So I worked out a way to put together a faux-gratin that would have the right creamy consistency with a browned, crisp top, and the right flavor: creamy again, with a modest melted cheese component plus that particular taste of browned cheese. As I said, this was to be made with Swiss chard stems, but it would have been excellent with, say, fennel or leeks (or, of course, potatoes).

I cut the chard stems into roughly three-inch lengths, boiled them in salted water until tender, chilled them in a big bowl of ice water, then let them dry in a strainer (if I'd been using potatoes, I'd have sliced them, cooked them in garlic-infused milk and not chilled them, then used that milk in the next step). I made a thickish béchamel sauce using a butter-flour roux and roughly a cup of milk, with plenty of salt, pepper and nutmeg. To this I added around 2/3 cup (loosely filled) of grated Gruyère cheese and whisked till it had melted.

That sauce and the chard would be the body of the "gratin" and wouldn't have been any different had I intended to finish it in the oven. But since the oven was to remain shut down, the dish needed a topping that would mimic the browned surface that differentiates a gratin from creamed vegetables. In the past, I've browned bread crumbs in olive oil or butter (depending on the dish) and used these as a crunchy topping for all sorts of things, notably pasta. But here I wanted to add a toasted cheese flavor too.

So I started by melting butter in a skillet and slowly browning 3/4 cup of fine breadcrumbs (made from the white of a good baguette that had exceeded its useful life) over fairly low heat, stirring often -- almost constantly in fact -- to prevent burning. When they were golden brown, I added around a third of a cup of grated parmesan cheese. At this point, I began stirring constantly: parmesan does melt in its way, but it also readily toasts. By moving the cheese and breadcrumb mixture around in the skillet, I was able to generate a crunchy, buttery, cheesy "sand" that needed only a sprinkle of salt and some pepper to be really delicious.

To make the "gratin" I mixed the cooked chard stems with the sauce (loosened with a little more milk -- you don't want it too, too cludgy, but it is safer to make it thicker than you need: it is easy to loosen it), spread the mixture into a buttered oval baking dish (for appearance's sake) and heated it gently until the chard was hot and the sauce bubbling.
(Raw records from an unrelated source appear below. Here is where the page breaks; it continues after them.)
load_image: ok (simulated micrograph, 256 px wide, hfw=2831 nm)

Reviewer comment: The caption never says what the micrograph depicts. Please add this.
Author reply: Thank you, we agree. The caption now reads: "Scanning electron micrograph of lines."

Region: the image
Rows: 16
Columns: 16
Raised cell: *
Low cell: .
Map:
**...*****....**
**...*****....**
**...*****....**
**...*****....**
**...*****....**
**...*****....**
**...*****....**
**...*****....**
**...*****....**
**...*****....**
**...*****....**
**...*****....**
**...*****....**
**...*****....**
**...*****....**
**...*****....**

I then spread the crunchy topping over the top and brought it to the table. It was pretty convincing -- I doubt that anyone would have guessed it hadn't been finished in the oven or under the broiler - but more important it was delicious in its own right. And, as a bonus, the final cooking took a small fraction of the time it would have taken in the oven -- even if I had been inclined to turn the kitchen into a steam bath that hot New York evening.